Dear Friends and Parishioners of Saint Patrick,

Love and peace to you and yours.

In these first days of October, we celebrate the feasts of two saints who call us to understand the essence of genuine love and the joy of peace.

Saint Therese of the Child Jesus, who is also known as St. Therese of Lisieux, a Carmelite nun who was born 150 years ago and entered religious life at the age of 15, was canonized in 1925 and declared to be a Doctor of the Church in 1997.  Her feast day is October 1.  At first glance, her life and her writings may appear simplistic.  However, as we reflect upon her daily witness and her written word, we get to peer into the heart of a strong and resilient soul who truly knew what it was to have a heart in consummate union with God. One of her more famous lines is, “Let us love, since that is what our hearts were made for.”

In an on-line column, Jeannie Ewing offers some insight into this beautiful truth. Ewing states that “we forget, in our modern age, that love isn’t based on emotion.  It’s not the secular notion of fantasy, romance, and chemistry.  It’s not lust. Love is, indeed, what we were born to do and become, because we are reflections of the Triune God, who is Love incarnate. As a decision, rather than a feeling, love requires us to step outside of our egocentric behavior and always seek to serve the other. When we do this, our hearts expand beyond imagination, and we are then capable of loving even more than we knew possible.” 

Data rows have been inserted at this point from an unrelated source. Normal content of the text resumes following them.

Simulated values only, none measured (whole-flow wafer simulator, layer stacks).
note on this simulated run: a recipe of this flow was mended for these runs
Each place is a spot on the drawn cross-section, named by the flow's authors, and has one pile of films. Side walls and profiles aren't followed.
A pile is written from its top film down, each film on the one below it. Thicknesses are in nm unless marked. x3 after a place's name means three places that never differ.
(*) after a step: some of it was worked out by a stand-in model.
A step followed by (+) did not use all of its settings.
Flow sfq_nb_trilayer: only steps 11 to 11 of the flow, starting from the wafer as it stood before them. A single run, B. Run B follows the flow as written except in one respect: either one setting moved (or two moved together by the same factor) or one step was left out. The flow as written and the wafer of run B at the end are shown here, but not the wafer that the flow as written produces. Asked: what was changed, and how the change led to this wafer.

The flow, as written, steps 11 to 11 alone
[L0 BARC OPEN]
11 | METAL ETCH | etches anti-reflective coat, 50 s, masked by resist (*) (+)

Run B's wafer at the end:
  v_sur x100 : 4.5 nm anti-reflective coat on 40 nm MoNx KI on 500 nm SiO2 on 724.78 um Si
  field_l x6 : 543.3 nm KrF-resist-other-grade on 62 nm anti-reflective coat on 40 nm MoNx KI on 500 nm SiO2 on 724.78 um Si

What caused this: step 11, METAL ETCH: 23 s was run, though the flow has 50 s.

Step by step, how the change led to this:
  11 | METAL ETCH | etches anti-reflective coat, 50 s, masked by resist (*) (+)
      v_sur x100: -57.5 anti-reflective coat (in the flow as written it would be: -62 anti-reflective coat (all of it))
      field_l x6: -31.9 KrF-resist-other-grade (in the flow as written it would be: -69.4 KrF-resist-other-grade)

Although Saint Francis of Assisi, whose feast day is October 4, did not necessarily pen the “Prayer of Saint Francis” (probably a compilation of works from other pious souls), the essence of the prayer reflects the peace in his heart.  What powerful words for our generation who boasts of being a global community but can be painfully divided, dares to define love but is really good at hatred, seeks happiness in many ways but still sadly despairs, pursues personal freedom but is victim to a culture of death. Regardless of who actually wrote it, the prayer inspires and challenges:  

Lord, make me an instrument of your peace.
Where there is hatred, let me bring love.
Where there is offence, let me bring pardon.
Where there is discord, let me bring union.
Where there is error, let me bring truth.
Where there is doubt, let me bring faith.
Where there is despair, let me bring hope.
Where there is darkness, let me bring your light.
Where there is sadness, let me bring joy.
O Master, let me not seek as much
to be consoled as to console,
to be understood as to understand,
to be loved as to love,
for it is in giving that one receives,
it is in self-forgetting that one finds,
it is in pardoning that one is pardoned,
it is in dying that one is raised to eternal life.